# Grounding Flex Hose



## Ken Johnson (Nov 8, 2007)

I just bought a Grizzly 3hp dust collector. Until I have the time and money to run duct work through the entire shop I bought a 20 foot flex hose to use when I am running a piece of equipment. I just need to move it from machine to machine. However it is one of those expanding hoses that "stretches" and then collapses for ease of storage. I need to ground it but I fear that when it is not fully extended that the ground wire will get sucked into my impeller. How can I secure it throughout the length of the hose to prevent this? Any ideas???


----------



## thegrgyle (Jan 11, 2011)

I used to think that grounding the 20' of flex hose was necessary, and I ran 20' of copper wire inside the hose, and poked it out the hose at the ends and attached it accordingly. I have since then, after reworking some stuff, have nixed the idea, and have yet to get a shock from just the flex hose. 

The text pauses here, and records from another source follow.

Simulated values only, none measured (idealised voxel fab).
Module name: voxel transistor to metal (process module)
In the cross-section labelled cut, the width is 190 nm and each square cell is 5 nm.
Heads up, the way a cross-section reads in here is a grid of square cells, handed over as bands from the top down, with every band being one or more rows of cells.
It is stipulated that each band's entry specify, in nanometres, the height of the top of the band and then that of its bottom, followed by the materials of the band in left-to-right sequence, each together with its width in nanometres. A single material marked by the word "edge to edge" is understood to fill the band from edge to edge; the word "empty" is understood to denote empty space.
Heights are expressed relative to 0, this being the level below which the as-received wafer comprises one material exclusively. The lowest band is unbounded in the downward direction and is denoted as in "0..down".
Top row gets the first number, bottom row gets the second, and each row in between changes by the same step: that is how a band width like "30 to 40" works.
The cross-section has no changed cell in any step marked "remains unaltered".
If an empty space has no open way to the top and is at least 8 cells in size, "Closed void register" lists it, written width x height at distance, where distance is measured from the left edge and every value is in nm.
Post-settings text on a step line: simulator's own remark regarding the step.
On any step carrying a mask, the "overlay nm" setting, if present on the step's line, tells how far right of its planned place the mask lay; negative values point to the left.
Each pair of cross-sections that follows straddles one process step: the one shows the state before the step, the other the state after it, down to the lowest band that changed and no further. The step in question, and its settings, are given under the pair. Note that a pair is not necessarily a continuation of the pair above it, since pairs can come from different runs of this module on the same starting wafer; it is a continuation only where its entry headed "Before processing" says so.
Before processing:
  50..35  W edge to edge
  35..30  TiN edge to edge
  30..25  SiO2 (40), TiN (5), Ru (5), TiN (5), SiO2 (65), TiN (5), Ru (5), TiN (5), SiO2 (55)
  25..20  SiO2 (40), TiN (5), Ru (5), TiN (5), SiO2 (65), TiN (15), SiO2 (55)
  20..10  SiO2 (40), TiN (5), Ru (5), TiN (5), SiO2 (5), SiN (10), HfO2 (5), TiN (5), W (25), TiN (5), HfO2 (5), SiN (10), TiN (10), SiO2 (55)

When I run my main trunk lines, I will ground those.

JMO

Fabian


----------



## Ken Johnson (Nov 8, 2007)

thegrgyle said:


> I used to think that grounding the 20' of flex hose was necessary, and I ran 20' of copper wire inside the hose, and poked it out the hose at the ends and attached it accordingly. I have since then, after reworking some stuff, have nixed the idea, and have yet to get a shock from just the flex hose.
> 
> When I run my main trunk lines, I will ground those.
> 
> ...


The second time I used my dust collector I used it for about 2 minutes to clean up some dust on the floor around my lathe. I then rolled the unit back against the wall and it arced off something metal on the wall and tripped my 30AMP 220 breaker.


----------



## thegrgyle (Jan 11, 2011)

Wow.... Yeah, I do seem to get some static when I am doing floor clean up too... Don't do that much. That is one heck of an arc though if it tripped the breaker. 

LIke I said before though, I bought a grounding kit along time ago, and ran the wire inside the flex, and poked the wire through the rubber, so that I could make my connections outside the joints. I have always had some sort of separator before my DC, so I have never had the concern of the wire making it all the way back to the impeller. I guess you could poke the wire in and out of the flex hose at intervals along the hose, but the more holes you put in the hose, the less efficient your DC will be.

This is a good question, and wondering if anyone else has suggestions too.

Fabian


----------



## woodnthings (Jan 24, 2009)

*Static schock*

I had to ground the separator on my Jet 1 1/2HP to the motor since the 6" flex hose made no electrical connection between the two units. Before that I would get a 1/2" arc static shock. Wonder what it looked like in the dark...  bill

I don't think a ground in the suction hose is necessary., but that's just my "shocking" experience. I do remember leaning into a high mounted on/off switch that had been disconnected leaving the bare wires exposed, with a bare chest in the summer trying to look out the window at the neighbor girl. I'm sure I turned the lights on for a few seconds and it gave my own heart a whole new rhythm. Probably should killed me then, but I was too stubborn to die. WAS?


----------



## BWSmith (Aug 24, 2010)

Good story Bill.......


----------